Brogdon Could End Bucks Recent History Of Bad Second-Round Picks

There was a time when the Milwaukee Bucks were the best team in the NBA in discovering second-round draft gems.

From 2000 until 2008, the Bucks’ scouting department did an amazing job of hitting on their second-rounders. In 2000, they took Michael Redd, who blossomed into an All-Star and United States Olympian. In 2002, the Bucks drafted Dan Gadzuric, who played eight seasons for the Bucks (he was a full-time starter in 2004-05) and enjoyed a solid 11-year pro career. In 2003, Keith Bogans was the Bucks’ second-rounder and he wound up having a nice 13-year pro career.

Then, in three of the next four years, the Bucks again struck gold with their second-round choices. Ersan Ilaysova, Ramon Sessions and Luc Mbah a Moute all became starters in their careers and all are still in the Association.

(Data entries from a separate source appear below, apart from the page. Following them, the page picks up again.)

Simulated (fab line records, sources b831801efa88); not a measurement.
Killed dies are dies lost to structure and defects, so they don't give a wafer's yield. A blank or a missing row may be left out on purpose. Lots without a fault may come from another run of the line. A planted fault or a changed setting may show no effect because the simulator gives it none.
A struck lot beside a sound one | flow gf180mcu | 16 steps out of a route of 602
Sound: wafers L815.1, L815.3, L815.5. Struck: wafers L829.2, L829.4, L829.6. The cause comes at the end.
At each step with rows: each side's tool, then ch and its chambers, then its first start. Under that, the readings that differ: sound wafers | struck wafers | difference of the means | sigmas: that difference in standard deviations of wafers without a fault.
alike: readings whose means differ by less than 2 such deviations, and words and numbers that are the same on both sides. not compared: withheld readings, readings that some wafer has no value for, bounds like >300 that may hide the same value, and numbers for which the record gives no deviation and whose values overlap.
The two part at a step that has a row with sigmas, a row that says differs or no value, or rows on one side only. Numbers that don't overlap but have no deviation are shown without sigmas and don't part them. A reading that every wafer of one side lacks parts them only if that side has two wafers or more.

Since then, the Bucks haven’t come close to duplicating that type of success with their second-round sections. Since 2009, the Bucks have had 12 second-round picks: Jodie Meeks, Darington Hobson, Jerome Jordan, Tiny Gallon, Jon Leuer, Doron Lamb, Ricky Ledo, Damien Inglis, Johnny O’Bryant, Lamar Patterson, Norman Powell and Malcolm Brogdon.

Meeks was easily the best of the group, but spent only one season with the Bucks and has been with three other teams since. The next-best were probably O’Bryant, who been primarily an off-the-bench player, and Leuer who, after one season in Milwaukee, has played with three others teams as a mostly a reserve. Inglis is on the team, although nobody would know it. The other second-rounders — Hobson, Jordan, Gallon, Lamb, Ledo, Patterson and Powell (who was quickly traded to Toronto) — were wasted picks.

Which brings us to Brogdon. Perhaps he will end an eight-year drought in which a Bucks’ second-round pick is a significant contributor. Certainly the Bucks think highly of the former University of Virginia standout.

Sources said the Bucks had every intention of dumping both of their second-round picks in the recent NBA draft. They did unload the second of their two second-rounders – No. 38 – in a trade for cash with Golden State.

But the Bucks opted to retain their first second-rounder – No. 36 – because of Brogdon, who last season becae Virginia’s first consensus All-American since Ralph Sampson in 1983.

Brogdon has a nice all-around game and he does something the vast majority of players on the Bucks’ current roster don’t do: He plays top-notch defense. . Brogdon was the first player in Atlantic Coast Conference history to earn ACC Player of the Year and Defensive Player of the Year in the same season.

An NBA Western Conference scout who I talked to late in the college basketball season was so impressed with Brogdon then that he considered the 6-foot-6 shooting guard as a middle-first round candidate.

Brogdon made a marked impression on many other basketball officials as well. He was one of just five college players chosen to the 25-member 2016 USA Men’s Select Team. The others are former Duke forward Brandon Ingram, who was taken second in the draft by the Los Angeles Lakers; point guard Kris Dunn, formerly of Providence College and the No. 5 selection of the Minnesota Timberwolves; former Michigan State standout Denzel Valentine, who was chosen by the Chicago Bulls with the 14th pick, and former North Carolina big man Brice Johnson, taken with the 25th pick by the Los Angeles Clippers,

The Select Team also includes some of the NBA’s brightest young players like Portland’s CJ McCollum, Denver’s Emmanuel Mudiay, Philadelphia’s Jahlil Okafor, Miami’s Justice Winslow, Indiana’s Myles Turner and Milwaukee’s Jabari Parker.

Suffice to say, you don’t get selected to this elite team unless you have game. Brogdon, by all accounts, does.

Not getting their money’s worth?

The Bucks’ decision to trade the second of their two second-round picks for cash was hardly surprising. What was somewhat surprising, though, is the amount they received for the upper second-round pick.

The Bucks sold that pick – No. 38 — to the Golden State Warriors, who then selected shooting guard Patrick McCaw of Nevada-Las Vegas, for $2.4 million. The Bucks could have received as much as $3.4 million from the Warriors.

Interestingly, the $2.4 million the Bucks collected from Golden State was virtually the same amount the Atlanta Hawks received from the Cleveland Cavaliers for the 54th pick – 18 picks after the Bucks’ one. The Cavs used the pick to select diminutive point guard Kay Felder.